Bradley's move is one that mirrors Clint Dempsey's transfer to Seattle from Tottenham Hotspur during the summer, as the MLS team receiving the United States men's national team star splashed a pretty large sum of cash for the player.
Now that the reality of Bradley donning the red and white of TFC is upon us, it is time to look at what the move means for the United States when the 2014 FIFA World Cup kicks off in June.
The instant reaction to the Bradley transfer is that the 26-year-old is moving to one of the bottom feeders of the league, which is a correct statement if you only look at the 2013 Eastern Conference standings.
The Reds lacked talent at close to every position in manager Ryan Nelsen's first season and they had to rebuild with new talent.
Rebuild is exactly what Toronto did, as they acquired the services of MLS veteran Dwayne De Rosario, who on his best day is one of the best playmakers in the entire league.
Although he is 35, De Rosario will have an immediate impact on the Toronto attack that will officially feature Tottenham Hotspur forward Jermain Defoe in a few days' time.
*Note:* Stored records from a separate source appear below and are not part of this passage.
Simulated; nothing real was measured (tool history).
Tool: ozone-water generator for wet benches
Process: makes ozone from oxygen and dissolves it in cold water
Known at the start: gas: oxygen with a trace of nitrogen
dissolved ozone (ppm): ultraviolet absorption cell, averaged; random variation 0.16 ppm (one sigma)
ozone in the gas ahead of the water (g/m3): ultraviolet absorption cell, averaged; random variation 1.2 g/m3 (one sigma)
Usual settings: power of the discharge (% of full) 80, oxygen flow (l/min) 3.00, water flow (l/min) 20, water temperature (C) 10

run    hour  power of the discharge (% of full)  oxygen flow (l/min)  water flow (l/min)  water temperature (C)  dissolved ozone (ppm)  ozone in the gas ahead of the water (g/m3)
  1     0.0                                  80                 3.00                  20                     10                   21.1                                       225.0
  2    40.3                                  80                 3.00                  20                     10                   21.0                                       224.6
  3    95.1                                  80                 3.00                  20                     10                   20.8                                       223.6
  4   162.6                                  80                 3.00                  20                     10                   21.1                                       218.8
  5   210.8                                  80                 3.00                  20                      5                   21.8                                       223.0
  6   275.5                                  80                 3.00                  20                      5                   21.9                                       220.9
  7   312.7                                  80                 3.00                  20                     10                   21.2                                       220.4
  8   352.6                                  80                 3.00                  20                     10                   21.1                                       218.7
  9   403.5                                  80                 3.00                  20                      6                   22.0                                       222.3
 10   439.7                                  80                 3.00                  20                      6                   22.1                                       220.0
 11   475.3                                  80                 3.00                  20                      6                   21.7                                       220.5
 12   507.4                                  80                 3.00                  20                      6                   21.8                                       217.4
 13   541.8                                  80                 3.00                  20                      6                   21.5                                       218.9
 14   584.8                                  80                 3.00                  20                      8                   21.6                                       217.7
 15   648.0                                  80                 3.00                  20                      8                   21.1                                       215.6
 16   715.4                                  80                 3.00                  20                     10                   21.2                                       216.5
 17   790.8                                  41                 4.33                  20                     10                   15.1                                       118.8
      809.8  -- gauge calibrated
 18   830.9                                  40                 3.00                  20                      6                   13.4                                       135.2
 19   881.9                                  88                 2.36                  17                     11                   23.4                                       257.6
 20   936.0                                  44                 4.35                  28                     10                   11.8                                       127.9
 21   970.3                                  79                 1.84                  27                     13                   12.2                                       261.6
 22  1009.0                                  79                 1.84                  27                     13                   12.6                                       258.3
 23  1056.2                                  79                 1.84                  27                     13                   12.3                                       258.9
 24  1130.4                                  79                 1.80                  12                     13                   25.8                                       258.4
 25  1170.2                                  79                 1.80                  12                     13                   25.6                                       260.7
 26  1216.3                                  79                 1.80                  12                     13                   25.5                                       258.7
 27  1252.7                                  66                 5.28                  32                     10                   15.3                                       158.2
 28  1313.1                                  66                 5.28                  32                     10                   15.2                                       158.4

With the duo of De Rosario and Defoe, as well as new signing Gilberto, playing in front of him in the Toronto attack, Bradley will have plenty of quality to feed from his defensive midfield position.
Having playmakers around him is a very good thing for Bradley, who is more of a distributor in the midfield than a consistent scorer. If was asked, though, he would probably attempt that role as well given his work ethic and pride in his game.
Will Bradley's Move to Toronto FC Help the USMNT's Chances in Brazil?
When he takes to the pitch for the Yanks this summer, Bradley will also have plenty of playmakers in front of him, with the likes of Landon Donovan, Jozy Altidore and Dempsey leading the American front line.
While we can sit here and debate how the abilities of Bradley's teammates at the club and international level stack up against one another, it is easier to be happy to see that he will actually be playing with other world-class talents on a consistent basis.
Consistency is another thing Bradley is searching for as he prepares for the quest to South America that has the Americans pitted up against Ghana, Portugal and Germany in group play.
This season at Roma, Bradley started just five matches and appeared as a substitute on six occasions. That is simply not enough game time for the midfielder to be in the best form of his life heading into Brazil.
Roma manager Rudi Garcia: "I understand (Bradley) wanted more playing time but when there is a midfield like ours it's hard to find spaces."— Kurtis Larson (@KurtLarSUN) January 9, 2014
When he arrives in Ontario, the 26-year-old will be the first name on Nelsen's team sheet for every single match as long as he is fit.
One other thing that the move back to MLS creates for Bradley is the pressure to succeed. He is being brought into Toronto alongside the likes of De Rosario and Defoe to rescue the Reds from their less than spectacular history and pack BMO Field—one of the best venues in the league—once again.
Bradley should thrive under the pressure of being the main man north of the border, which will prepare him for the same role in Brazil.
As we have seen with our own eyes over the last 12 months, Bradley is the best American player and means more to the team when he is on the pitch than Dempsey or Donovan.
By becoming the man in Toronto and having a few playmakers at his disposal, Bradley will be able to prepare for the World Cup just fine, but it will take some time for a certain part of the American fanbase to realize that this move was the correct one for American success in Brazil.